McCain would be leading Hillary Clinton in the polls 55-45, and we would be talking about who would control both houses, not whether there would be filibuster-proof majorities. Sure, there is a possibility that neither McCain nor Clinton would be the nominee, but I think it is at least reasonable to think they might be. Obama would be the VP nominee for the Democrats, and there is a 50/50 chance Palin would be off and Pawlenty, Graham, or Lieberman would be on. So conservatives/libertarians would be in about the same place they are now, having to regroup and refine. The problem of having both a big tent and ideological consistency is ever-present in elections.

For the country as a whole, however, the picture would be very different from today.

Whoever Wins - Psalm 146

3 Do not put your trust in princes,in mortal men, who cannot save.
4 When their spirit departs, they return to the ground; on that very day their plans come to nothing.

Monday, November 03, 2008

Don't Vote For Lawyers

Most of my regularly-visited sites are by lawyers: Instapundit, Volokh Conspiracy, No Oil For Pacifists, Althouse. One would think, then, that I would be much in favor of at least some lawyers running for office. To paraphrase Wally in the Dilbert strip “Those are other lawyers.” I think there is a different mindset among those who run for office. They want to use law to do things. Or something.

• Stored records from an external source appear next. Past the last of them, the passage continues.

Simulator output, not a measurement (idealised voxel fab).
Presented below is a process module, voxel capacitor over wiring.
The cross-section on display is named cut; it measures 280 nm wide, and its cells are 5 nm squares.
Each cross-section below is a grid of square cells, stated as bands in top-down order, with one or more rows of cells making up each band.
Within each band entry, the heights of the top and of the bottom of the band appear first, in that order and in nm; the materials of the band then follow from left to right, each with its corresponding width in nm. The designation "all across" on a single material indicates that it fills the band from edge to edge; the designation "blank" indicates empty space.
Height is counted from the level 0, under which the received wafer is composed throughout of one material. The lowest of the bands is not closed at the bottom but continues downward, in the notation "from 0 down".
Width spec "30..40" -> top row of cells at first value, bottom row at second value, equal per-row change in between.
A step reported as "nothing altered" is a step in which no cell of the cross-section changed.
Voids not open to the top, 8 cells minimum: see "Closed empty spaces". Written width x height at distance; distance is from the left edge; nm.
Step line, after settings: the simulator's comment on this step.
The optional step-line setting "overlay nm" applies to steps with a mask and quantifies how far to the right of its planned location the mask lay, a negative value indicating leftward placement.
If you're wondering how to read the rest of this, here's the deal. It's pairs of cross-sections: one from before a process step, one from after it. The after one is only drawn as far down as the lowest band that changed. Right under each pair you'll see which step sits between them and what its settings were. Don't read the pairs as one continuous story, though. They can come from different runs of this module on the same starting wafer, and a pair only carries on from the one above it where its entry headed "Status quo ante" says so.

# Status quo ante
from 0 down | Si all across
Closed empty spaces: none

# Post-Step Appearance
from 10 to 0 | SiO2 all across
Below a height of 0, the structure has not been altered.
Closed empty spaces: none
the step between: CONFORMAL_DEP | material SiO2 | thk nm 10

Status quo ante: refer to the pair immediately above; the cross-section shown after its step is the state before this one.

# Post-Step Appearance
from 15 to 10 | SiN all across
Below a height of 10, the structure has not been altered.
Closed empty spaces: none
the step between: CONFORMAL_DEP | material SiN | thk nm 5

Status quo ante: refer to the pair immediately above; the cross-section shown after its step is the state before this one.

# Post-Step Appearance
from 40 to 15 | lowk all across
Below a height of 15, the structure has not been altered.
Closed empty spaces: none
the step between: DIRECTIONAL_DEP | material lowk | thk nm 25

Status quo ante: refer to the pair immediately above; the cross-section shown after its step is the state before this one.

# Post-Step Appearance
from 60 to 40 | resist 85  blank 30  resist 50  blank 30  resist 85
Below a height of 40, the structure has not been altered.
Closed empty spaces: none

I might still write-in commenter Michael whenever there’s a local election where some jerk is running unopposed, but I think even that will be going away. He’s not that sort of lawyer, but maybe you become that way if you get elected. I wouldn’t want that on my conscience. My friend Chuck Douglas was a congressman, but he got out and stayed out.

This isn’t a completely Republican-Democrat thing, though the Democrats do have more lawyers in the Senate and tend to nominate them for president. More than tend, actually. It’s been everyone. But the Republicans did nominate Bob Dole, and before that…Richard Nixon.

I see the natural connection between writing legislation and studying law. So what? Non-lawyers can hire attorneys. Vote ABL – Anything but lawyers. I wish I’d thought of this months ago. Is Senator Gregg an attorney? That might create a conflict for me.

Choose Your Own Myth

My brother is reading Sex, Drugs, and Cocoa Puffs by Chuck Klosterman and has passed a few sections by me that he thought I would find interesting. As he was a Lakers fan while he lived in LA in the 80’s and 90’s, and I a Celtics fan, the section on their rivalry in the Magic-Bird era was interesting. Klosterman contends that all conflicts ultimately break down to the symbolism of that conflict, as if God Himself had taken an interest in the NBA for ten years. He riffs off the usual stereotype of modern, graceful, LA versus lunchpail, racist Boston, expanding that to claim that this also symbolized the Democrats versus Republicans of the era.

For those who don’t recall, the Showtime Lakers had all elegant fastbreaking black guys playing, while the Celtics played a lot of halfcourt sometimes started three white guys. This proved to basketball fans everywhere that the Celtics appeal was racist. No matter that the Celtics had been the first NBA team to start 5 black guys or have a black head coach. No matter that Kupchak and Rambis were white, lunchpail types (and AC Green was hardly a Showtime style) while the Celtics had many fluid black players. LA even had a white coach, Boston a black one – that would seem ripe for the reverse stereotype. It made no difference to the myth. Boston as a city had to be seen as racist, thuggish, plodding. How the 80% Democratic capital of the nation’s bluest state for forty years got to be a symbol of the GOP may seem boggling, but that’s how mythologies work when people need them to be a certain way. The facts no longer matter – they can be massaged or ignored.

Were there some basketball fans in the country who liked the Celtics better because they were whiter? Sure. And people who hated them for the same reason.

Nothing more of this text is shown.